The Years I Try To Forget Are The Ones That I Shouldn’t
Sometimes the past feels heavy.
Today it feels like something warm and withering, perched on my chest like a living thing as I blink up at a white ceiling. I play a childhood game, staring at one blade of the spinning fan as it circles above until I’m dizzy. I’ve got my bedroom window open even though it’s at least a hundred degrees outside in the middle of an Arizona summer, but I need fresh air. My house has started to feel like a tomb, the walls too close and the air too still. A strange part of me, maybe the part of me that was born to the dry desert heat, craves the vaguely sticky feeling. It reminds me of blistering high school summers when the class bell propelled us out of air conditioned classrooms into the heat of the varied courtyards in stampeding herds. The tepid breeze reminds me of summer nights roaming local parks or walking alongside busy roads because we were all too young to drive, wearing shorts my father wouldn’t have approved of and stripping off a few layers to let the sweat dry on our skins. There had been something electric about those moments, something vitally alive.
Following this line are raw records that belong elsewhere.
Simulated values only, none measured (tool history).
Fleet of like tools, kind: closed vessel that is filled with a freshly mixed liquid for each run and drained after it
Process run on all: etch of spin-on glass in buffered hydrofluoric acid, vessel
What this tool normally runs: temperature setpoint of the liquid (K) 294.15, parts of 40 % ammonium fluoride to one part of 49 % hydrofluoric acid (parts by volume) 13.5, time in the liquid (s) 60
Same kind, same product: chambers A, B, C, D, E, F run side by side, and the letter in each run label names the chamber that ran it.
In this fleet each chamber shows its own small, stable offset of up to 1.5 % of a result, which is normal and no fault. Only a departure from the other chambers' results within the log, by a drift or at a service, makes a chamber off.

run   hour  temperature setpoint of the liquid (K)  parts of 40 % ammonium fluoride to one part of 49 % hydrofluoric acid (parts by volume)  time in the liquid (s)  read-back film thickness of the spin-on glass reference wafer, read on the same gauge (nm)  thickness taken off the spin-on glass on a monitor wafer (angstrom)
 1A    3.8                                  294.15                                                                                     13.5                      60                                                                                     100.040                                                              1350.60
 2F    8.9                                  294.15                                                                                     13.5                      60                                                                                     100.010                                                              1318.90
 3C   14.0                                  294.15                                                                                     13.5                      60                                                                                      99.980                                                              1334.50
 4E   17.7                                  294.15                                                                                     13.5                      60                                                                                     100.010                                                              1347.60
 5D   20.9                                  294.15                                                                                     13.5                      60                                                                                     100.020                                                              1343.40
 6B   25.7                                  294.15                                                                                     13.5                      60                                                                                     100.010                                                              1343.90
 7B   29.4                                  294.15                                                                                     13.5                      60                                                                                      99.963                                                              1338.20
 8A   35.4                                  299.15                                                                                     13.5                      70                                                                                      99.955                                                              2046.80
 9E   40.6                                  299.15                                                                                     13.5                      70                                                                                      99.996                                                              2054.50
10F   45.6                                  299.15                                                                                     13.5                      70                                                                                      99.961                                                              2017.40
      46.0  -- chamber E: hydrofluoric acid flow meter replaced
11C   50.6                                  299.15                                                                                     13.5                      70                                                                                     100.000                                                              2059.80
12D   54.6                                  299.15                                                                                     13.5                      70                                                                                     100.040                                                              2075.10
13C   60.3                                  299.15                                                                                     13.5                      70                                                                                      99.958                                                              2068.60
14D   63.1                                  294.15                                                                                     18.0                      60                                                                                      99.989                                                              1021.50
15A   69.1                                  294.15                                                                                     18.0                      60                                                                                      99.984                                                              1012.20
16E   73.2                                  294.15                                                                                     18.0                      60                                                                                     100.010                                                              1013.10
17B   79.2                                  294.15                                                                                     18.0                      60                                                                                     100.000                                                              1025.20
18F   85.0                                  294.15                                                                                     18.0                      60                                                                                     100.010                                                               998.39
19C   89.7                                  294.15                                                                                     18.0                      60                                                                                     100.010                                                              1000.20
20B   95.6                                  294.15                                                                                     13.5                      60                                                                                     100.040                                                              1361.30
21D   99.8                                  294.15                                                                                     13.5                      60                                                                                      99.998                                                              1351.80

I like these memories, the gentle cadence of a time before everything became complicated, before I truly understood the volatile nature of reality. Here in my adult life, cresting the vibrant curve of my later twenties, I appreciate the struggles that brought me to this moment as much as I feel crushed by them. A strange mixture of pride and regret –a feeling I actively try to avoid. I’m lying in a bed that’s mine in a house that I own, surrounded by things I bought for myself (aside from the few bits I’d managed to steal from my parents) leading a life that is both comfortable and unremarkable. Unremarkable on the surface, I consider, rolling into sheets that I should probably wash; the heat has brought out the vaguely floral scent of my shampoo that’s been painted across my pillow case for several weeks. This moment, and those as an unpredictable teenager, seem like pages taken out of the same book, but the years in-between feel like they were part of a different life; like a book I read but never personally experienced.
It’s a form of repression, I’m sure. The human mind and body can only handle so much stress, pain, and fear before it either pushes it aside or caves in; sink or swim as they say. Though I would compare my attempts at survival as more of a desperate dog paddle than a confident breast stroke, but we do what we can. I wonder if my ability to shove those years down beneath me, like a monster under the bed, are a sign of strength or more likely of weakness. I’m not dealing with the shadows and skeletons in the closet, I’m simply ignoring them, a habit perfected into almost seamless second nature. Thinking about those years, huddled in the darkness with my electricity shut off, my daughter sweetly oblivious and asleep in her bed, clutch at my throat in the cheery brightness of a summer day. Days where I had little food as I prepared meals for my daughter, my mouth watering as I watched her eat, haunt me sometimes over hearty meals with friends and family. I know what it feels like to be hungry and not out of some concern for weight or mental disorder. I think of the things I take for granted now: food, money, clothing, and extravagances like TV, video games, and hell, even sleep. I guess, in a weird way, I now feel uncomfortable in my own skin, like an actor in a really bad play. I spent years being anxious and worried, never knowing if I’d be able to afford my rent or bills, if my beater car would be repossessed, if I would cave under the pressure of motherhood, school and work and lose it all. I always felt on the edge of something, something dark and treacherous, because desperation makes people do very foolish things. The world is a harsh, shitty and judgmental place. People cover it with a shiny, plastic veneer, but we’re all animals under there, just ready to snap. Oh, there is kindness, but not nearly so much as there is harshness. Single parenthood taught me that, and it’s a lesson I don’t want to forget.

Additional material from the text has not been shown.